Monday, October 16, 2006

James Fenimore Cooper

Candor is a proof of both a just frame of mind, and of a good tone of breeding. It is a quality that belongs equally to the honest man and to the gentleman.

The common faults of American language are an ambition of effect, a want of simplicity, and a turgid abuse of terms.

Liberty is not a matter of words, but a positive and important condition of society. Its greatest safeguard after placing its foundations in a popular base, is in the checks and balances imposed on the public servants.

Friendship that flows from the heart cannot be frozen by adversity, as the water that flows from the spring cannot congeal in winter.

The press, like fire, is an excellent servant, but a terrible master.

It is a besetting vice of democracies to substitute public opinion for law. This is the usual form in which masses of men exhibit their tyranny.

The minority of a country is never known to agree, except in its efforts to reduce and oppress the majority.

...no civilized society can long exist, with an active power in its bosom that is stronger than the law.

Systems are to be appreciated by their general effects, and not by particular exceptions.

Ignorance and superstition ever bear a close and mathematical relation to each other.

Everybody says it, and what everybody says must be true.
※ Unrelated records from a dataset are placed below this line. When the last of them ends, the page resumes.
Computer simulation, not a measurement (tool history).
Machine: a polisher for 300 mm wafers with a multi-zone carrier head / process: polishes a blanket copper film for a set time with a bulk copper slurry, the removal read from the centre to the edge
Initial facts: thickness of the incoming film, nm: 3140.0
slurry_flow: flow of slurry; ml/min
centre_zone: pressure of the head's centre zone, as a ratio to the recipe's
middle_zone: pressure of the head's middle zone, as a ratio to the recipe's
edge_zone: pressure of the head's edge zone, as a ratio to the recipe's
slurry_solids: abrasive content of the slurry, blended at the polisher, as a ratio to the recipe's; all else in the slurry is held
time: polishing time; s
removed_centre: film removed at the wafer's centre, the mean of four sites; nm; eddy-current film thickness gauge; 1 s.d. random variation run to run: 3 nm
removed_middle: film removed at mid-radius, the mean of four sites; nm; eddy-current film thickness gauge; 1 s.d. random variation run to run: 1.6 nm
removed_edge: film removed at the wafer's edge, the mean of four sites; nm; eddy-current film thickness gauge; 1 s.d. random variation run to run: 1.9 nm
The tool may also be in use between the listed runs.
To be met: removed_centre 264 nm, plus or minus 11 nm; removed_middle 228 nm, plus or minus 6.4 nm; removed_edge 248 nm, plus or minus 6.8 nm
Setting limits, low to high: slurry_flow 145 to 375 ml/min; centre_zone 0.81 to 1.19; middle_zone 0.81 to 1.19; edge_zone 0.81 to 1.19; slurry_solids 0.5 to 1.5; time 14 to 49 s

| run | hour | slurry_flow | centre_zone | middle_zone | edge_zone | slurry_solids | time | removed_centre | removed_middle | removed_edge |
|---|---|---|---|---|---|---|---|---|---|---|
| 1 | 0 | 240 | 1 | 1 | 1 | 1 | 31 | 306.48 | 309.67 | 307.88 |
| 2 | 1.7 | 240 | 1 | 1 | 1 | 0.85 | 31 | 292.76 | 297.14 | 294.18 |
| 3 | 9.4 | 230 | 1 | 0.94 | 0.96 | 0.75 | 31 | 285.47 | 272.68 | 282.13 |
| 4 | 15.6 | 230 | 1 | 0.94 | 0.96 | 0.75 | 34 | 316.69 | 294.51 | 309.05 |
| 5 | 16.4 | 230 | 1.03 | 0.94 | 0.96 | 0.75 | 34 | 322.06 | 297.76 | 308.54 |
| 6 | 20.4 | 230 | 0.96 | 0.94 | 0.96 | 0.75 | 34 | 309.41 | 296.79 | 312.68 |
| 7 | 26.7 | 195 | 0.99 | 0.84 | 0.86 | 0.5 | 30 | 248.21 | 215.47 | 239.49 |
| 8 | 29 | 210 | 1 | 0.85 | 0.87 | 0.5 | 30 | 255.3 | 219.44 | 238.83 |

The tendency of democracies is, in all things, to mediocrity.
- All from James Fenimore Cooper, 1789 - 1851

About:
James Cooper was born at Burlington, New Jersey on 15 Sep in 1789. His father was an ambitious judge who made a fortune in land development, and married another fortune. William Cooper packed up his family to move to his new project, Cooperstown, New York. James was sent to Yale at age thirteen, where he was expelled for his pranks in his junior year. He went to sea, first as a merchant seaman, then in the Navy. On his father's death, his newfound financial independence allowed him to leave the Navy and take up the life of the gentleman farmer. Disgusted with the book he was reading, he told his wife he could write better. She suggested he prove it, and though his first book was a failure, he became America's first novelist. He added Fenimore, his mother's maiden name, to his in 1826, the same year Last of the Mohicans was released.